Sliding Window Patterns
Sliding Window Patterns
Sliding window Technique(SWT) is basically finding subarrays of an array given the that they satisfy a particular condition. Now, majority of SWT problems are on arrays and strings, both itrable objects, the idea is to iterate through the given object using a sliding sub-array of either given length of variable length. This technique comes under Dynamic Programming since we solve this by maintaining a subset of items as our window and resizing and moving that window within the larger array/string until we find a solution.
There are two type of Sliding Window Problems -
- Window size is fixed and sub-array satisfy some condition.
- Window size is unknown and we need to find sub-array which satisfies some condition.
Problem Statement
Let us look at a sample problem which comes under SWT Type I.
Given an array, find the average of all subarrays of ‘K’ contiguous elements in it.
Let’s take K = 3 then the idea is SWT visually is,
Brute Force
The simple brute force approach for the given problem is:
- Calculate all possible subarrays with k elements using two for loops.
- The inner for loop goes over k contigous arrays.
- Time complexity: O(N*K):
- Space complexity: O(N) for creating extra list.

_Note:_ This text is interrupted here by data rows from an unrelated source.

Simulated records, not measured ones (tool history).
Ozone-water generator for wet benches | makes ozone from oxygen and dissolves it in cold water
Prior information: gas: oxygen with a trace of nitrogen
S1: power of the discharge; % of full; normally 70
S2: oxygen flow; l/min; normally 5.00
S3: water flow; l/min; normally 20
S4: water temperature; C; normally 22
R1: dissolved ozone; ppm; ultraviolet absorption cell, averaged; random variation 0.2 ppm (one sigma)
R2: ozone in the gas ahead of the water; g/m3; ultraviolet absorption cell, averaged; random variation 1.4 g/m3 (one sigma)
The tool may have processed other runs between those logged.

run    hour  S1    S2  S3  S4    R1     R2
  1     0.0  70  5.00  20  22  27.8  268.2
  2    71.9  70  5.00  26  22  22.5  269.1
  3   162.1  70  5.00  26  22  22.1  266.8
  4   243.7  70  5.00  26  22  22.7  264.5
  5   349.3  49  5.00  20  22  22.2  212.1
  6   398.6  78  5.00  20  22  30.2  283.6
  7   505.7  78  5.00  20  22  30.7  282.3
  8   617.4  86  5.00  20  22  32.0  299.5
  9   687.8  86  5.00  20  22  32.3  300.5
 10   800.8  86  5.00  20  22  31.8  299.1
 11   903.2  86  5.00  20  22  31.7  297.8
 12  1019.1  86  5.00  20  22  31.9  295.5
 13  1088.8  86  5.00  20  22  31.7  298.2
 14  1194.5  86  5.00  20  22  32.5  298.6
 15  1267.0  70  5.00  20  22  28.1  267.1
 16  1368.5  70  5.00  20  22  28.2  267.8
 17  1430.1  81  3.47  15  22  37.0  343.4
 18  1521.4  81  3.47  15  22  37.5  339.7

Code for Brute Force Approach
def average_of_k_subarray(k, arr):
result = []
for i in range(len(arr)-k+1):
total = 0
for j in range(i, i+k):
total += arr[j]
result.append(total/k)
return result
In case of brute force one thing to notice here is that when we are sliding over the array we are repeatedly calculating sum of k elements all over. We can definitely optimize that. Let us see how.
Sliding Window
Finally we come down to the actual algorithm. As we discussed we make use of previously summed elements,
General Algorithm for SWT is -
- Iterate over the array
- Slide the window forward and calculate the sum of the new position of the sliding window.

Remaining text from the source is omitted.